OWASP Top Ten
By David Xiao
TL;DR
OWASP Top 10 Web Application Security Risks is a security project commonly referenced in web security and application security space.
The following table provides a quick summary of what are the Top 10 and how easy and effective to mitigate them using WAF (web application firewall).
😈 effective
🤔 possible with some considerations
😨 not considered broadly effective or as a primary mitigation
ID | OWASP Item | Mitigate with WAF |
---|---|---|
1 | Injection | 😈 |
2 | Broken Authentication | 😨 |
3 | Sensitive Data Exposure | 😨 |
4 | XML External Entities XXE | 😈 |
5 | Broken Access Control | 🤔 |
6 | Security Misconfiguration | 🤔 |
7 | Cross-Site Scripting XSS | 😈 |
8 | Insecure Deserialization | 🤔 |
9 | Using Components with Known Vulnerabilities | 😨 |
10 | Insufficient Logging & Monitoring | 😨 |
1. Injection
Most common form is SQL injection. There are other forms of injection such as OS and LDAP injection. The attacker’s hostile data can trick the interpreter into executing unintended commands or accessing data without proper authorization.
WAF: It is usually effective in matching and mitigating such attacks.
2. Broken Authentication
To obtain these credentials, attackers either relying on vulnerabilities in the way client-server communication is implemented or targeting how tokens are generated, stored, transferred or invalidated by the application.
Attackers then use the credentials to impersonate legitimate users and make requests to your web applications using those tokens.
WAF is hard to mitigate this type of attacks in general. You might be able to add compromised or stolen tokens to a blacklist WAF rule.
3. Sensitive Data Exposure
Many web applications and APIs do not properly protect sensitive data, such as financial, healthcare, and PII. Attackers may steal or modify such weakly protected data to conduct credit card fraud, identity theft, or other crimes. Sensitive data may be compromised without extra protection, such as encryption at rest or in transit, and requires special precautions when exchanged with the browser.
WAF is typically hard to mitigate such kind of risks. For example, data has been decrypted from the connection level for WAF inspection so WAF has no impact on enforcing encryption hygiene.
4. XML External Entities (XXE)
Many older or poorly configured XML processors evaluate external entity references within XML documents. External entities can be used to disclose internal files using the file URI handler, internal file shares, internal port scanning, remote code execution, and denial of service attacks.

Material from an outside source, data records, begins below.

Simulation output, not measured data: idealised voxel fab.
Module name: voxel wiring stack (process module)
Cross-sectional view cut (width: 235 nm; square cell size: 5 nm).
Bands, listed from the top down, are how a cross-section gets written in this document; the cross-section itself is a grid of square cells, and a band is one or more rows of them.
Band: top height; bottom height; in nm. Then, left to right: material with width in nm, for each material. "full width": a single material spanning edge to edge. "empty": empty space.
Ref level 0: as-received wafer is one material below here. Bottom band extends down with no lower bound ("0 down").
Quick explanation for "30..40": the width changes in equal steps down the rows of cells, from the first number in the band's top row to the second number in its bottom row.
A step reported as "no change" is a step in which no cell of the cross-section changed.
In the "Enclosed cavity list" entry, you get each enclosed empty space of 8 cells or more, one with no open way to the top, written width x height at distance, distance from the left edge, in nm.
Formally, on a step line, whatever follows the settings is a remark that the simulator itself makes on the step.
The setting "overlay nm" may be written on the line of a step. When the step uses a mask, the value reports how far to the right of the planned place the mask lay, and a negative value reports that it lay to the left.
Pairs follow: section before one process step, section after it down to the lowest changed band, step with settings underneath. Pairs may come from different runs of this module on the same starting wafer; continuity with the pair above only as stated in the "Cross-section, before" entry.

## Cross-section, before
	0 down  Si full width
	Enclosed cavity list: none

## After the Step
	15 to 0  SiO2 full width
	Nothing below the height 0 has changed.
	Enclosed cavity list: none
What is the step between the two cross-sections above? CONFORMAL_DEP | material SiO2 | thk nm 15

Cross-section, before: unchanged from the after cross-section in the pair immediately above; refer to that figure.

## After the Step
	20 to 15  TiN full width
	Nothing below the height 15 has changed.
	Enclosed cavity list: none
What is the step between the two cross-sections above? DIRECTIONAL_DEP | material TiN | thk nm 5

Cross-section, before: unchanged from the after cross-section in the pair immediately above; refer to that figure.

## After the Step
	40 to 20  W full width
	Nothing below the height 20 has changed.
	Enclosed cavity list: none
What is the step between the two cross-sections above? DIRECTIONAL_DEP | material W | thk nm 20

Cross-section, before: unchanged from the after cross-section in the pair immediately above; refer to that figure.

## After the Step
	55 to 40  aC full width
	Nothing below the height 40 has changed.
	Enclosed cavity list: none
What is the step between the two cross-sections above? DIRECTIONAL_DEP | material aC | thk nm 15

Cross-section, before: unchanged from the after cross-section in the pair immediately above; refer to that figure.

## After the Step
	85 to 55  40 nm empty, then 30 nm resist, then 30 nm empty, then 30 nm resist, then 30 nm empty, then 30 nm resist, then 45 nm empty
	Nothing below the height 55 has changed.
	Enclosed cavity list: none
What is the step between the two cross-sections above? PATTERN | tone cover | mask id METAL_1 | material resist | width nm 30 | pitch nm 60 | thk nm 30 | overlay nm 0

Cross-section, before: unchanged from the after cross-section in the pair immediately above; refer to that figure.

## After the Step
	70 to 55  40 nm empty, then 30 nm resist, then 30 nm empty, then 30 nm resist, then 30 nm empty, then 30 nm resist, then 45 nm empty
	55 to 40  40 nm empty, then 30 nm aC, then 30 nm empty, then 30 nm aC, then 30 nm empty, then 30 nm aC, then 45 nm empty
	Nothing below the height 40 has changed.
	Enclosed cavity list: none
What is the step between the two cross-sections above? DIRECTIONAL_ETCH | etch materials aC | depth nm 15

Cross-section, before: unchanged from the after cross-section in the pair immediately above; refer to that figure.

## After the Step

WAF can be helpful in mitigating this type of risk as long as the entity references can be matched as pattern.
5. Broken Access Control
It allows internal objects to be manipulated without the requestor’s access permissions being properly validated.
Depending on the specific workload, this can lead to exposure of unauthorized data, manipulation of internal web application state, path traversal, and local file inclusion.
WAF can be effective against certain types of such attack by matching dangerous HTTP request patterns that can indicate path traversal attempts, or remote and local file inclusion.
For example:
https://example.com/download.php?file=..%2F..%2Fetc%2Fpasswd
6. Security Misconfiguration
This is commonly a result of insecure default configurations or enabling verbose error messages containing sensitive information.
To mitigate the risk, operating systems, frameworks, libraries and applications be securely configured and stay up-to-date in a timely fashion.
For example:
Leaving default directory listings enabled on production web servers. This allows malicious users to browse for files that are hosted by the web server.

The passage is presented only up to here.